Ethereum's (ETH) recent surge in network activity can be traced to increased address poisoning attacks following a decline in gas fees, according to onchain researcher Andrey Sergeenkov.
Last week, daily transaction count spiked to nearly 2.9 million on Friday while weekly active addresses reached a record high. During the period, the network added 2.7 million new addresses, 170% above usual levels, said Sergeenkov. Unlike previous cycles, when such growth often sparked conversations about rising ETH demand and the "ultrasound money" narrative, price remained fairly flat.
However, much of that growth isn't driven by real demand, as address poisoning attackers are taking advantage of the lower fee structure enabled by the Fusaka upgrade to spam users.

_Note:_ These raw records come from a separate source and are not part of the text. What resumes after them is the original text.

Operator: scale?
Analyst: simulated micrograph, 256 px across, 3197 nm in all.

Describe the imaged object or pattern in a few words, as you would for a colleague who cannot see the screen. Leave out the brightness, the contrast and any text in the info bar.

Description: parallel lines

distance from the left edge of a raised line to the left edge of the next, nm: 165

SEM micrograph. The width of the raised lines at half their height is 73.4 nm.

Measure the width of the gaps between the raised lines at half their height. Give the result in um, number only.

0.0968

In address poisoning scams, attackers distribute "dust" to thousands or millions of wallets, adding scam addresses that are similar to legitimate ones to transaction histories, often matching the beginning and ending characters. Dusts are tiny amounts of cryptocurrency in a wallet, often below $1.
"The victim sees a 'familiar' address in transaction history, copies it without full verification, and sends real funds to the attacker," wrote Sergeenkov.
He noted that 80% of recent growth in network activity is attributed to stablecoins, with 67% of that figure originating from wallets that received less than a dollar as their first stablecoin transaction. The analysis showed that 3.86 million out of 5.78 million addresses received poisoning dust as their first transaction.
To trace the source of these transactions, Sergeenkov focused on USDT and USDC transfers under $1, identifying at least 10,000 unique addresses that distributed dust. Most stemmed from smart contracts that automated the transfer of poisoning dust to hundreds of thousands of wallets via a transaction-batching function.
Attackers resumed the strategy on Ethereum, as the low-fee environment enabled by the Fusaka upgrade since early December has reduced the risk of losing significant funds to gas fees while conducting such attacks.
Ethereum declined below $3,000 on Tuesday, wiping out $265 million in leveraged positions, dominated by $249 million in long liquidations, in its futures market over the past 24 hours, per Coinglass data.
The move saw ETH break below the 20-day and 50-day Exponential Moving Averages (EMAs), as well as the lower boundary of an ascending triangle pattern extending from December 18.

The top altcoin also breached the $3,057 support level. A failure to recover the support could see ETH test the $2,880 key level.
The Relative Strength Index (RSI) has fallen below its neutral level while the Stochastic Oscillator (Stoch) is in oversold territory, indicating a dominant bearish momentum. Oversold conditions in the Stoch could inspire a short-term recovery.